“October through December statewide was collectively the third driest October-December statewide,” said John Nielson-Gammon, Texas State Climatologist. “Even with the rain we had in January, the four months since October will probably come in as among the 10 driest October-January periods on record, going back to 1895. Also, though we didn’t have the excessive summertime heat we saw in 2011, the year 2012 never got too cold, and 2012 tied 1921 for warmest year on record. This causes extra problems for evaporation.”
For agriculture, the drought has been especially hard-hitting.
Nationwide, drought caused hay stocks to drop to a record low, according to the National Weather Service’s Drought Information Statement. Of Texas’ 254 counties, 157 were declared natural disaster areas by the U.S. Department of Agriculture early in the year. Winter wheat was in poor condition, with 80 percent of the state’s crop rated poor or very poor. Hay yields have also been weak; though farmers have generally kept their cattle healthy feeding them stored hay as well as oats and winter wheat.
Lake levels across the state for this time of year are at their lowest overall since 1990. Combined, Texas’ reservoirs were about 66 percent their capacity in June. The drought also has left the Brazos River Authority reservoir system about 77 percent of its capacity and under “Drought Watch” status. Possum Kingdom Lake was down about 10.3 feet, Lake Granbury about 6.9 feet and Lake Limestone about 4.1 feet low. To refill these lakes is going to take many inches of sustained rainfall to saturate the soil and run off into the streams that supply them. Unfortunately some of the driest areas are those that would send runoff downstream to Possum Kingdom and Granbury lakes.

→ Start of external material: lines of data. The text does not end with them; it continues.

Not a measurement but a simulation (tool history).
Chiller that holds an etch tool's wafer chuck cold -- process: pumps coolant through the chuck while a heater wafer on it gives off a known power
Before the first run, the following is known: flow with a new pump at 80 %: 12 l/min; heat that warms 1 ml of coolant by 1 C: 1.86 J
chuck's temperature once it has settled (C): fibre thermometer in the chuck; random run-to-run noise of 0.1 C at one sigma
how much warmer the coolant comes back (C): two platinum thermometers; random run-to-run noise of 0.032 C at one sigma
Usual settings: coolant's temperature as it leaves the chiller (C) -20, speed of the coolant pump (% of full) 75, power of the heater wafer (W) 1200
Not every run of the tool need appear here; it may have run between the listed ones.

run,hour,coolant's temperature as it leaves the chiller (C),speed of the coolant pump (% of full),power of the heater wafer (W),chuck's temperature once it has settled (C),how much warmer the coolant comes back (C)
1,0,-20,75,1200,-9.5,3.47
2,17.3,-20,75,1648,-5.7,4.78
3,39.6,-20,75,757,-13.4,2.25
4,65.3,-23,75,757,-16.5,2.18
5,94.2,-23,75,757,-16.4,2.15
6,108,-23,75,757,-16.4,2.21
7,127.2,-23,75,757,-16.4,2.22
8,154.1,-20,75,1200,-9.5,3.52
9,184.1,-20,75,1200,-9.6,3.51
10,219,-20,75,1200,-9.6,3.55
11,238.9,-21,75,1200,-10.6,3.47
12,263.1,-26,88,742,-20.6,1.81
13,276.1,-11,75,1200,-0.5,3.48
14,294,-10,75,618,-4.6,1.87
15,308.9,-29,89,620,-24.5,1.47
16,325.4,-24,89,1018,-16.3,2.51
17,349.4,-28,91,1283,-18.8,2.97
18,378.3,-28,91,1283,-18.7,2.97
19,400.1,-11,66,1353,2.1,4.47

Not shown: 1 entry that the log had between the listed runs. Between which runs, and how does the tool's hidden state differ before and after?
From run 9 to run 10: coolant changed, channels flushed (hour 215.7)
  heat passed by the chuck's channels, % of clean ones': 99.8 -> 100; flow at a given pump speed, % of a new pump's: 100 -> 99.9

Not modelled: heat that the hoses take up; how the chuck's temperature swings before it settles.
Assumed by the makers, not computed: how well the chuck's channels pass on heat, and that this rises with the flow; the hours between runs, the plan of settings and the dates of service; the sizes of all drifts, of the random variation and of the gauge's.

BRA hydrologists have worked up two models showing lake level projections through July, one for “normal” weather conditions and the other for continuing drought conditions. If the drought does not break, water stores for the BRA system could fall to 66 percent of capacity by July 31. Possum Kingdom could drop to 12 feet below full, Lake Granbury – about 9.6 feet low, and Lake Limestone – about 6.3 feet low. But if the basin sees an improvement to more “normal” Texas weather and reservoir inflow levels, the BRA system would be at 83 percent of capacity, no longer at Drought Watch stage.